What is Sedition Law?
Sedition Law in India is defined by Section 124 A of the Indian Penal Code which clearly states that any person who “brings or attempts to bring into hatred or contempt or excites, or attempts to excite disaffection” towards the Government of India which is the “Government established by law” may face one of the following punishments:
- They may be imprisoned for life, to which a fine imposition may be added, or
- They may be imprisoned for a period of three years with fine, or a fine imposition may be added
The ultimate punishment for inciting any negative emotions or thought against the Government of India is imprisonment either with fine or with addition of fine.
An important distinction to be noted lies in the fact that any point or opinions put across as disapproval of the methods or actions of the Government in an attempt to get them to rectify or alter the measures they have implemented through lawful means, so long as there is no attempt to excite any hatred, contempt or disaffection against the government, does not constitute or amount to an offence committed under Section 124 A.

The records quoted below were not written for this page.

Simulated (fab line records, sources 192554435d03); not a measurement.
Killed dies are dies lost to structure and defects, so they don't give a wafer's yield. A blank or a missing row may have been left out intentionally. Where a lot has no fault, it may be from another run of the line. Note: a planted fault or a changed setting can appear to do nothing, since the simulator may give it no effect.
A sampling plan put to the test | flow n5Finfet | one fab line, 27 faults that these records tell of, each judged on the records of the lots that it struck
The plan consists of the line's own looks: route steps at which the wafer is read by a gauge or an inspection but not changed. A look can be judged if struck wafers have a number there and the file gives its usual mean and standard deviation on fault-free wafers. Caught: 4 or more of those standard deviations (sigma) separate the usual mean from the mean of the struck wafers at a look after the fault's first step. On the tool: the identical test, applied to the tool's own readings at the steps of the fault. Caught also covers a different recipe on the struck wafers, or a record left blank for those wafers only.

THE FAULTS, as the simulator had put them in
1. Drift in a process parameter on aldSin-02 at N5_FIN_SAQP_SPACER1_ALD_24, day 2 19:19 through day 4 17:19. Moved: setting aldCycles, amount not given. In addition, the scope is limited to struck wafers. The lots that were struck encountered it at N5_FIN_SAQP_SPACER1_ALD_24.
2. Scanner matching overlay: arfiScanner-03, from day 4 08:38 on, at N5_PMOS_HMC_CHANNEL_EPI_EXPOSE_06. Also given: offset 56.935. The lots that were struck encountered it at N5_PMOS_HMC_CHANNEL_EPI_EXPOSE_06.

This may include comments against the administrative or other actions of the government, but again the main element that constitutes an offence under this section, is the existence of an intention to create a disaffection towards the Government of India. The term “disaffection” basically means any disloyalty or any feelings of enmity towards the government. The Law of Sedition, implemented to protect the government’s authority from potentially being undermined by the general public at large, has always been greatly controversial world-wide.
The Law Commission on Sedition Law:
In a recent event the rather unexpected developments that took place were described as “a historic opportunity to right a wrong” which was missed and not used in the way most would have thought it to be.
Though may firmly believed that the Law Commission of India would be defending the position for a repeal of the Law of Sedition or at least suggest a redefinition of its meaning and punishment, made quite the opposite stand, taking many by surprise.
The commission instead, advocated for the continued inclusion of the Law of Sedition in the Indian Penal Code, and even recommended that the meaning and punishment of the law should be redefined in the sense that it should be further enhanced.
The retention of this law suggests that the government would rather focus their efforts on silencing the voices that echo with dissent rather than take responsibility for matters where they have fallen short or take this opportunity to fix the Sedition Law to which even the Supreme Court has shown, on various occasions, a well-known discomfort. The general opinion on the move by the Law Commission to retain the Sedition Law is “disappointment.”
According to a senior counsel the commission attempted to introduce a rather vague and ambiguous concept of ‘tendency’ leaving the law all the more open for abuse by the authorities. The Law of Sedition finds its roots in ancient cultures, from the time of Kings and Queens where Royalty was the Supreme power of the land, and so much as speaking against royalty was an act or disloyalty against the land and God itself. A law descending from the time of Kings and Queens into the modern world could be considered rather primitive and unfit to compliment the notions of democracy.
Kedar Nath Singh v State of Bihar:
In 1953, Kedar Nath Singh presented a speech in which he accused the Indian National Congress as “Goondas who sucked the blood of the mazdoor and kisan.” He was subsequently arrested under section 124 A (the law of Sedition.)
In the case of the offence of sedition by Kedar Nath Singh a learned five-judge bench of the Supreme Court of India was tasked with the duty of deciding the constitutionality of the law of sedition which has been used a tool for curbing those conceived to be in dissent with those in power for over many years now.
Unfortunately, in Kedar Nath Singh v. State of Bihar, the Supreme Court up-held the validity of the constitutionality of the provisions of the Indian Penal Code that defined the punishments for the offence of sedition. In the sixty years since the Kedar Nath Ruling the Supreme Court has since made a clear distinction between what is conceived as discussion and what is conceived as incitement.